Before She Was a Global Superstar, Shakira Unified a Country Breaking at the Seams

When I told a Colombian friend that I was writing about Shakira he shook his head as he braced himself against the New York City cold. “I haven’t really listened to Shakira since she stopped producing rock music,” he said. I told him that was exactly what I was writing about—the Shakira that few Americans know existed.

Today, Shakira is an assortment of blonde tresses, sinuous hips, and a colossal voice tucked into a lithe, five-foot-two frame. Her identity is tethered to the word ‘pop’, usually preceded by “queen,” “titan,” and outfits that sheath her body like a second skin. She graced the world with “Hips Don’t Lie” in 2006, colored the South Africa World Cup with its official anthem in 2010, and she’s produced a stream of Hot 100 hits worldwide with household names like Rihanna and Beyonce, among others. Now she’ll be performing alongside Jennifer Lopez in a sweat-soaked football stadium during America’s most-watched television event.

But if you scour the niche corners of YouTube, digging into albums of the ’90s, you’ll come across an altogether different artist. Instead of a blonde pop icon with fleshy body suits, you’ll find a disheveled poet with mud crusting her hands, producing ’90s alt-rock miles away from the reggaeton collabs and pop bangers that awarded her a spot in the 54th Super Bowl.This is the Shakira of my Colombian childhood, back when I was five years old and Bogota trickled into the year 2000. Her mercurial hair was as dynamic as her music, one day a weeping black that melted into a burgundy red, another day braids woven with baby blue and ruddy fuchsia threads. Leather pants tucked into clunky black boots that vibrated against the floor as she strummed her guitar and blew life into a harmonica. Her soft-spoken Barranquilla accent contrasted the heavy eyeliner cradling her eyes. She was a rocker, yes. But beneath her gritty layers laid a soulful intelligence that held her country, and perhaps all of Latin America, in the palm of her hands.

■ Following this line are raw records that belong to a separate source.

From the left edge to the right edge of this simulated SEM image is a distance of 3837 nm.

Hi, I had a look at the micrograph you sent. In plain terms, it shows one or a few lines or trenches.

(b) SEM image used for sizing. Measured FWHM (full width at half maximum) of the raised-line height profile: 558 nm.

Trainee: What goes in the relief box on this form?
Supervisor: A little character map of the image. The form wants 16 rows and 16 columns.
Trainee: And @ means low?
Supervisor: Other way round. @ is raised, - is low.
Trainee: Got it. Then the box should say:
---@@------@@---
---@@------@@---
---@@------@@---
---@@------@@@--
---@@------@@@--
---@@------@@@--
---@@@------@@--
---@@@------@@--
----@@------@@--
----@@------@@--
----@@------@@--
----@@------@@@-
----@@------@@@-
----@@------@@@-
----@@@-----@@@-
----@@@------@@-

What made Shakira so special was that her music added optimism and unity to a nation that was breaking at the seams. Colombia in the ’90s was a bed of political turmoil. Even as Pablo Escobar’s drug cartel slowly dissolved, communist guerillas continued displacing families in the countryside, cultivating cocaine, and kidnapping the rich in purported Robin Hood endeavors to return money to the masses. Violence drove out an exodus of families to cities like Miami.